Planet Ancyra Chronicles
The story and its world are well-conceived, but the game itself is ill-conceived and riddled with problems.
Firstly, the developer really managed to confuse everybody. This is a re-packaging of sorts of Solarix, which is a stealth action game, with De-Void, which is its walking simulator prequel, as one very long walking simulator. OK? OK.
And this incredible feat was achieved by ... removing all enemies from Solarix! It can't be that easy, can it? Correct, it can't. The result is insulting: moving through large, empty levels that were clearly created for stealth action feels like a waste of time. Finding lots empty crates, which were probably full of ammo, health, and other goodies in Solarix is just one let down after the other. There is little value to exploration, unless you have a fasination with analyzing stealth action arena design.
When you finish the first part of the game (faux Solarix) and move to the second part (De-Void) everything becomes much better. Exploration suddenly is rewarded with actual bits of story, and they are good. Wow, designing a game in advance to be a walking simulator apparently makes a big difference...
Unfortunately, even though the short second part is a major improvement, the game as a whole is still disappointing, and not just because of this inconsistency graphics are adequate, but not great, with far too much repetition in models and textures. Level design is uninspiring. And there are many little bugs: popup dialogs that don't disappear and that sometimes cannot be scrolled, elevators that don't go all the way down. Nothing that broke the game for me, but it felt clunky.

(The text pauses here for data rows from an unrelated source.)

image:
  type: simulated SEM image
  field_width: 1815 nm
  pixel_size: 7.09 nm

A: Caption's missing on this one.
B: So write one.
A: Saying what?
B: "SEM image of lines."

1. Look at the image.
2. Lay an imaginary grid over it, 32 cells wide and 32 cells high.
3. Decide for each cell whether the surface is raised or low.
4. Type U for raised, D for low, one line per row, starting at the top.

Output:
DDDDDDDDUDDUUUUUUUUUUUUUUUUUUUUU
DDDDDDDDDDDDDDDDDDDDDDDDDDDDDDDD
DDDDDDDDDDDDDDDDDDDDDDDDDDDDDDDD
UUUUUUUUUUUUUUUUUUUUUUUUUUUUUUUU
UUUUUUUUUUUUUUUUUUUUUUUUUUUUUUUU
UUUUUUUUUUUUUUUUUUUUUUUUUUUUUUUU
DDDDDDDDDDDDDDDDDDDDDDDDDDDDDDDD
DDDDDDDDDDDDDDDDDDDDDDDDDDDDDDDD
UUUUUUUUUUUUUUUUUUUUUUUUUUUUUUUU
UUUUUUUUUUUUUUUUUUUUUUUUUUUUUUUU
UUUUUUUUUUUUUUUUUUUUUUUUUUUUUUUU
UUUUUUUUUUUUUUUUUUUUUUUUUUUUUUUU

And it's all just far too long, far too slow, and far too empty. The story is terrifically dark and twisty, but it takes forever to progress.
I understand that the devs wanted to please fans by providing a complete walking simulator experience like De-Void, but it simply does not work well on its own. I honestly think it was better not to release it. A better option would have been to allow an "enemy-less" mode in Solarix, which gamers would clearly understand as a special mode in what is really a stealth action game.